Tuesday June 12, 2018
SIPOA Conference Room
Tyler Collins from The Greenery updated us on their progress to date in 2018.
- The pine straw installation has been completed island wide.
- Summer flowers have been installed at the Admin building, Lake House, gate islands and community center pots.
- All cold damaged plant material in various islands have been replaced.
- Enhancements for various islands and medians have been approved and will be installed June 13 – 16.
- All irrigated turf areas will receive a second application of fertilizer in the next 3 weeks.
- All perennial plant material has had a preventative treatment of insecticide, as well as a fertilization drench.
- Collection of yard waste by Priority One is going well.
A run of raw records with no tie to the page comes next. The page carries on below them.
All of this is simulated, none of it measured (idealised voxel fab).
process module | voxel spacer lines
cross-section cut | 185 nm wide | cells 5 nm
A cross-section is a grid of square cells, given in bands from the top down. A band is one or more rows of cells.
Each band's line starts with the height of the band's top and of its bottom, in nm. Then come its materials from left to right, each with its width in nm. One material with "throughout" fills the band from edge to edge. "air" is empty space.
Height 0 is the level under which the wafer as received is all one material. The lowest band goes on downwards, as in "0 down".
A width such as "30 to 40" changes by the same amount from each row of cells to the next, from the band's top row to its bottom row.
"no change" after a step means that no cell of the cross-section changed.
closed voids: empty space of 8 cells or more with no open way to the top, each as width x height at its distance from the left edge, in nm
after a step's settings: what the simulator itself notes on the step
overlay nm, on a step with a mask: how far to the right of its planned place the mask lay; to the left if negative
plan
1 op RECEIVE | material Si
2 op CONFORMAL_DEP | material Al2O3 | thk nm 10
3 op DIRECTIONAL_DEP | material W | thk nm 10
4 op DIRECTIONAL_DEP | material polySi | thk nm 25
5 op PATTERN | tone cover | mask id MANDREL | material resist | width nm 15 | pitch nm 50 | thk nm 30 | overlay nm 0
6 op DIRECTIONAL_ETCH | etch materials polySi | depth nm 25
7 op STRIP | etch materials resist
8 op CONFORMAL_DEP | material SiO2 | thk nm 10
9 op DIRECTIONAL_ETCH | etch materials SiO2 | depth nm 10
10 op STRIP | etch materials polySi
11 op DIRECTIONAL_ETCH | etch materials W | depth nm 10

Streets were swept for five weeks during the live oak downfall, more than 300 yards of debris was collected and did not end up in our sewer system. The Greenery checks all street drains to remove pine straw, mulch, etc. which collects over the drains within 24 hours of a heavy rain.
An overgrown Elaeagnus at the corner of Old Oak Walk and Loblolly has become a visual hazard. Steve Hirsch will send a crew to cut it back. Intersections and signs are checked periodically to remove impeding growth.
Selected sections of the SIPOA Comprehensive Plan 2018 which address island wide environmental concerns were discussed. The plan does recognize critical environmental issues such as climate change, sea level rise, flooding, etc. However, the role of developing mitigative strategies to address these concerns rests with other committees and it is not clear that the EC will be part of the planning process. Con Constandis will discuss with the SIPOA Board the concept of ensuring EC input into the planning process for these environmental issues.
BOEM has asked for public input regarding the proposed development of off shore wind energy. The original deadline, which was May 21, has been extended to July 5. BOEM is currently preparing an environmental assessment which to characterize the potential environmental impacts (adverse and beneficial) associated with the proposed action. The EC felt it would be appropriate for the Town of Seabrook Island to express approval of the concept of off shore wind energy development.
Barry Shedrow drafted the following proposed statement to send to the SIPOA Board for recommendation to the Town of Seabrook Island:
The Town of Seabrook Island favors the concept of offshore wind energy development providing there are not significant adverse environmental impacts associated with project construction, operation, and decommissioning. We look forward to reviewing the draft NEPA review of the potential environmental impacts associated with issuing commercial wind leases and conducting site assessments off of the South Carolina coast.
Barry Shedrow presented a fact sheet regarding the impacts of sea level rise on Seabrook Island. An area of significant concern is the resultant rise of the island’s water table. The could ultimately impact underground utilities (pipes, cables, etc) and the island’s biota (plants and animals). A rising water table would also reduce the soil’s capacity to absorb storm runoff, thereby increasing surface flooding.
The Dolphin Watch is in full swing. Volunteers spend 2 hours before and after day time low tide by the Kiawah River. There has been a lot of activity and generally people observing strand feeding are positive about the guidelines presented by the resident volunteers. Data is being reported on paper, however, Philip Miller is developing an app to collect this data and it can be sent directly to the DNR electronically.
There will be continued study on Mission Blue and potential benefits for Seabrook Island.